What Does A Sustainable Food System Look Like? — The Problem With The Term “Organic”

What if I told you there was a single word that could encapsulate the entire production method of a product?

This word was so descriptive and ironclad in its definition that a product, once graced with its letters, would immediately be elevated to a more optimal choice.

What’s better — this term could be applied to products that were made not only in your community or region, but all over the country and even the world, by big companies and tiny mom & pop shops, mass produced and artisanally created.

Essentially, this term would tell you that a product made by your local shop AND by a Fortune 500 company were equally valuable and worthy of your purchase.

Think that’s possible?

Probably not.

Why? Because the manner in which a product is produced matters. And it’s incredibly complex.

How a Fortune 500 company — let’s say Target — makes a shirt, will be vastly different than a shirt you might find at your local farmers market. The former might use methods and labor that you would find appalling. The latter likely crafted their product themselves with care.

Now I am not saying either product is better than the other, I am simply trying to point out that in both cases the shirt-maker has the right to use a particular term that is quite popular these days: organic.

If Target used organic cotton, they get to use that label, even if they used cheap foreign labor to produce it. Likewise, your local shirtmaker can use the term organic too if they used an organically grown textile to make the shirt.

Two wildly different processes, same exact term.

Does organic sufficiently describe the value of the good, then, in this case?

The same holds true for food.

Organic food sales are booming across the country. And while there may certainly be some merits to some of the practices used by these farms, it is equally true that not every organic farm uses every best practice or sustainable method.

Some organic farms are simply behemoths — giant corporate run industrial farms that can use the term organic because they fit the label.

But those giant farms resemble a conventional farm more than they do the image you have in your head when you think “organic.” They’re typically not your small, local, diversified farm run by a nice family with a dog.

They are monocultures.

Organic is just a word, and it tells you very little about the type of system in which your food was grown.

Local

Ok so maybe local food is the answer.

The benefit of local food is that it is produced in your community, typically speaking. The actual definition of local food can vary depending on who you ask.

Here in D.C. we have a “local” grocery store that attempts to only carry locally grown or produced products. They define local as anything grown or produced in the states of the Chesapeake watershed.

In practice this means something grown as far away as Massena, NY (529 miles from D.C.) can be sold at their store as a “local” product. Half a thousand miles doesn’t feel too local…

Now I’m not at all knocking their definition of local food — I am simply pointing out that this term, like “organic,” is a bit loosely defined. Local does not necessarily mean the farm 30 miles down the road that you can visit on the weekend. It may be much further away than you think.

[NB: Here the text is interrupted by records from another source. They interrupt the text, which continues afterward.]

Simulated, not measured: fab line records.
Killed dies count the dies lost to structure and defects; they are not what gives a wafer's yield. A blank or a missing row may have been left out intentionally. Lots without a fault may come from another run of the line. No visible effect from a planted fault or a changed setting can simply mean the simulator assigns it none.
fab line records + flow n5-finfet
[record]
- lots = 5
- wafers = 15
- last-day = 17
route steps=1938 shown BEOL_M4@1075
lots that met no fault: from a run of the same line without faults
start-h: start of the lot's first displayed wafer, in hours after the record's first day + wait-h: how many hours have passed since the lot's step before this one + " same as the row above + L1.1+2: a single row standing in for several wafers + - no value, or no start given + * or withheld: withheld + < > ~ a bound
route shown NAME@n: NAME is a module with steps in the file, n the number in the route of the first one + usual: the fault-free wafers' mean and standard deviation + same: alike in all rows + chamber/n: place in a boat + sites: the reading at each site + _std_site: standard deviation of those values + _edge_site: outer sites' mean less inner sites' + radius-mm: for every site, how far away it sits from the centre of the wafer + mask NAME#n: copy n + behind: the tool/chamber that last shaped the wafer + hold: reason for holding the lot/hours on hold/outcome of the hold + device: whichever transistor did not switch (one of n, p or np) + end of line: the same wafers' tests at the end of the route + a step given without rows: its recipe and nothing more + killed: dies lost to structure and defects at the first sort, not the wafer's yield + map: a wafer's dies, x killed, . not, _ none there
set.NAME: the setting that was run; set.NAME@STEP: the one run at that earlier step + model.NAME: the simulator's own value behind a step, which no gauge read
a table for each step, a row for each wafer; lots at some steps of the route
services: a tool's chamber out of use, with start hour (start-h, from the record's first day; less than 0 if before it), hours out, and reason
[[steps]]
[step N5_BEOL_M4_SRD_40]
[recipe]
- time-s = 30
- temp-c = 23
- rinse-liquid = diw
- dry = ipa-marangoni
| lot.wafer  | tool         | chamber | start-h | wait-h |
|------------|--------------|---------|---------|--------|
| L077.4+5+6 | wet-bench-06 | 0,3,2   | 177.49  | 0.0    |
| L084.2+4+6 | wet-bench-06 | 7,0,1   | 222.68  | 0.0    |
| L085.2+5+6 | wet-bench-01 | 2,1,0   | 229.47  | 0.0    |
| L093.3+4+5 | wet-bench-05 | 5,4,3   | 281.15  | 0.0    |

Similarly to the word “organic,” something labeled as “local” doesn’t actually tell you anything about the production methods. The only thing it tells you (and this is even debatable) is that the product likely didn’t travel as far to get to you, compared to other products in the store.

That’s it.

It doesn’t tell you anything about how the food was produced. In a post from several years ago I joked about the fact that if you happened to live in a town with a Coca Cola bottling plant that you could sit back and enjoy a “local Coke.”

Including where ingredients were assembled in the definition of “local food” is a bit dubious. At best, the benefit is keeping money in the local economy. “At least Martha down the street is getting my chocolate chip cookie money instead of Nabisco!”

Is that a benefit? Absolutely. But was the cacao in the chocolate chips grown locally? Unless you live in the tropics, probably not. So assembling products from around the planet down the block is hardly a local food, in my opinion.

The point of all of this is not to disparage “organic” and “local” food. It is more to point out that both of these terms probably mean a bit less than you realize.

I think the hope is that each of these words are synonymous with “sustainable.” But when corporate mega-farms can technically use both of these words without issue, I think we’ve elevated them a bit more than they deserve.

What should we eat, then?

It’s at least partially due to these issues that I’ve firmly planted my flag in the vegan and plant-based movement. If we want to work toward a more sustainable food system we have to take the 30,000 foot view.

Sure organic and local food have their place and their benefits. But the far bigger line must be drawn between plant foods and animal foods.

It is simply a law of thermodynamics that growing plant foods for human consumption will ALWAYS be more efficient than raising animals for food.

We can either go

Plants -> Humans, or

Plants -> Animals -> Humans.

When we insert animals into the middle of our food chains we lose A TON of energy in the process. That is inefficiency. That is the reason animal agriculture currently uses more than 50% of ALL land in the contiguous United States. That is the reason you can feed a vegan for a year on just 1/16th of an acre of land while a meat-eater needs 18 times as much land. That is the reason the carbon footprint of a vegan is half that of an omnivore. And that is the reason for 91% of Amazon deforestation — clearing land to feed animals and then us, instead of us directly.

Organic and Local may have their place in a sustainable food system. I am not here to say they are worthless terms. But make no mistake about it — if you want to make a real, measurable impact on the planet and create a new sustainable food system for the future, EAT MORE PLANTS (and less meat).

That’s where the clearest line must be drawn.